Backgammon - War and Backgammon

No one in their right mind can compare war to a board game; the very idea that a conflict which involves the killing of innocent people on both sides of the divide is something that cannot be considered as anything other than crazy. Yet, in the very fabric of war the strategy that is used to defeat one’s enemy could well have come from a board game.

Chess uses the technique of moving piece by piece to a better position before it eventually takes out the other side, backgammon uses much of the same cerebral thought process, but backgammon has more of the fatalistic aspect of war associated with it, the element of chance, the possibility of a bad roll, could be deemed to be the equivalent of a mistake on the battlefield, which when played out on the larger battlefield map illustrates the fragility of such a plan.The Generals move their pieces or soldiers as giant checkers on a battlefield of possibility and opportunity.

It is the same with backgammon as piece by piece is moved or counter-attacked or a blockade is put up to defend a somewhat precarious position. So the basic foundations of the conflict begin to take shape. Now you can begin to see the similarities. Movement attack, and retreat to safer ground, move again, attack, place a checker in a better position ready for another charge or a strategic higher ground move, before attacking and bearing off. Is it not the same with war, only with different ordinance?

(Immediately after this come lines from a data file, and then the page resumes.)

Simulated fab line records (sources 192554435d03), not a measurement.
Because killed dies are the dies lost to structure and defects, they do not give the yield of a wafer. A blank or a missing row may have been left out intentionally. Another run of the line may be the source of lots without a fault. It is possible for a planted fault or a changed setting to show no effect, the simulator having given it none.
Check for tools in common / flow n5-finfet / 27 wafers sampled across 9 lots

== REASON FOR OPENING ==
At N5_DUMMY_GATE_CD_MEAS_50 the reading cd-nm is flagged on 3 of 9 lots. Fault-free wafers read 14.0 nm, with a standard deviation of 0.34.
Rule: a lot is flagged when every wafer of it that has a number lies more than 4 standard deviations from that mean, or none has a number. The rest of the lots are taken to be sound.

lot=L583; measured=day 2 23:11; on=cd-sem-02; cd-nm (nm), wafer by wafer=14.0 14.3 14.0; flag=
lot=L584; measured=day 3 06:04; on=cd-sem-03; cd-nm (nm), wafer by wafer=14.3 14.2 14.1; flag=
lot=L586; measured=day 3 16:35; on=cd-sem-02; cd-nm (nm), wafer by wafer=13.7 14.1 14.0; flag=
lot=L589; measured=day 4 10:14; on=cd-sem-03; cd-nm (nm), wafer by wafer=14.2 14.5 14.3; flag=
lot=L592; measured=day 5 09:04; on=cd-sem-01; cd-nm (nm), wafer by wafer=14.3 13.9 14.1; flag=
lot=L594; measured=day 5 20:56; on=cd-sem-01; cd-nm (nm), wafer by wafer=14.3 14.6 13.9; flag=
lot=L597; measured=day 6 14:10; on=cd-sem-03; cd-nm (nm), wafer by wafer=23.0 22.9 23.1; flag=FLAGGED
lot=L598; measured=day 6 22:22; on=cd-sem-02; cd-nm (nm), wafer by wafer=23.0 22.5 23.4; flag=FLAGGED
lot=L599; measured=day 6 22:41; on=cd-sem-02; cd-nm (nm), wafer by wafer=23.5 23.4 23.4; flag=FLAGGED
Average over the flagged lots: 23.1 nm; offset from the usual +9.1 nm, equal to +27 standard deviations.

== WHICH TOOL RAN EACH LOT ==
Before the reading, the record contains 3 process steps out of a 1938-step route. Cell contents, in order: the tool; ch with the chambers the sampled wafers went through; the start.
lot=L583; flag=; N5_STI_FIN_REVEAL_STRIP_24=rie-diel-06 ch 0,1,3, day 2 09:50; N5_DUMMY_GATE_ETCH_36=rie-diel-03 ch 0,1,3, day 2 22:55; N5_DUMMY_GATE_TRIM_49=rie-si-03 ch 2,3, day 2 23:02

Of course the differentiator in all of this are the dice, unable to tell you precisely what is going to happen next until the action occurs, this in many ways is another element of war that is usually at the forefront of any conflict; but, eventually gives way to the action, this is called diplomacy; the dice setting the tone for the battle, in much the same way that the politicians and diplomats do.

Their objective being to get you into the best bargaining position that affords either a winner or a loser, there is no draw here, no stalemate in this game. This is a fight to the finish. Just like backgammon.

What a pity we can’t settle our wars on a board rather than a battlefield.